Errors in a running memory task are analysed. Participants were presented with a variable-length list of items and were asked to report the last four items. It has been proposed (CitationMorris & Jones, 1990) that this task requires two mechanisms: the temporal storage of the target set by the articulatory loop and its updating by the central executive. Two implicit assumptions in this proposal are (a) the preservation of serial order, and (b) participants' capacity to discard earlier items from the target subset as list presentation is running, and new items are appended. Order preservation within the updated target list and the inhibition of the outdated list items should imply a relatively higher rate of location errors for items from the medial positions of the target list and a lower rate of intrusion errors from the outdated and inhibited items from the pretarget positions. Contrary to these expectations, for both consonants (Experiment 1) and words (Experiment 2) we found recency effects and a relatively high rate of intrusions from the final pretarget positions, most of them from the very last. Similar effects were apparent with the embedded four-item lists for catch trials. These results are clearly at odds with the presumed updating by the central executive.

Acknowledgments

This research was conducted while the first author was receiving Grant DGES PB97-0072 and M. Rosa Elosúa was receiving Grant DGICYT PB94-1573, both from the Ministerio de Educación y Cultura of Spain. M. Teresa Lechuga was supported by a UNED predoctoral grant under the supervision of R. Marcos Ruiz. We thank Mike Page, Geoff Ward, and an anonymous reviewer for helpful comments on an earlier version of this paper. We also thank Mike Epps for his help in the English version and students who voluntarily participated in this research.

Notes

When we include all the list lengths in the analyses a second-order interaction of list length by pretarget position by response position emerges, F(12, 528) = 2.36, MSE = 0.83, p < .006. While position −2 error rates for seven-letter lists are basically at the same level in any of the response positions, for the six-letter lists there was an increase in these error rates in the first response position. Note that in this case position −2 is also the first letter of the presented list (see ).

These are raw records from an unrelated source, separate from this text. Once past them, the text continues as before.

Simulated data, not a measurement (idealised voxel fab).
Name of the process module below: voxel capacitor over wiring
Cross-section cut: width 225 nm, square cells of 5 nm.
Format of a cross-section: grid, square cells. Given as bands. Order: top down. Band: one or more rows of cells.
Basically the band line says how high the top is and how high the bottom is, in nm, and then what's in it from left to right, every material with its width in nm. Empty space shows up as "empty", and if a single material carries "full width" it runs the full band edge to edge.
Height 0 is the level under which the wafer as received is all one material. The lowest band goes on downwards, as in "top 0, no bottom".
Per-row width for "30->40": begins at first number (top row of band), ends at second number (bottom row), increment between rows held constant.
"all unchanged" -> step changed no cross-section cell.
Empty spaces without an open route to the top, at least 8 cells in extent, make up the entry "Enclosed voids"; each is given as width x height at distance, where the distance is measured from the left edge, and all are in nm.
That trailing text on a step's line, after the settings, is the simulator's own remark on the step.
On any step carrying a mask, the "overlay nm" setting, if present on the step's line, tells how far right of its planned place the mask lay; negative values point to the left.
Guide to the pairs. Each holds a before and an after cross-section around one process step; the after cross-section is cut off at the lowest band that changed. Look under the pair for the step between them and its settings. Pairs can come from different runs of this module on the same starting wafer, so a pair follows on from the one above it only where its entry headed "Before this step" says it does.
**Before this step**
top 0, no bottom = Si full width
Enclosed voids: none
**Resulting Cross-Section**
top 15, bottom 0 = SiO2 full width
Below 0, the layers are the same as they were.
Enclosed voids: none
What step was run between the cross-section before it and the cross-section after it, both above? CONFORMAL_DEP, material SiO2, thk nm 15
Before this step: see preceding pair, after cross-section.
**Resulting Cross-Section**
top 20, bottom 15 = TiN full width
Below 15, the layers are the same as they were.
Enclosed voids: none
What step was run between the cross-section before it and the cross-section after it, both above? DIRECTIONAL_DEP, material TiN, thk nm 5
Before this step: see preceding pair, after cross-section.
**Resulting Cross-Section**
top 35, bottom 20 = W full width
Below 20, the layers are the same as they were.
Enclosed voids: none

There were four experimenters. In order to check experimenter reliability, 8 participants were selected at random (2 per experimenter), and the number of mismatches between the tape-recorded response and that written by the experimenter was found. The analysis of the results showed that (a) the experimenters committed very few errors (2 out of 100, 2 out of 100, 3 out of 100, and 3 out of 100, respectively), and (b) the errors did not coincide.

The two-syllable names are for F, H, J, L, M, N, N˜, R, S, V, X, and Z.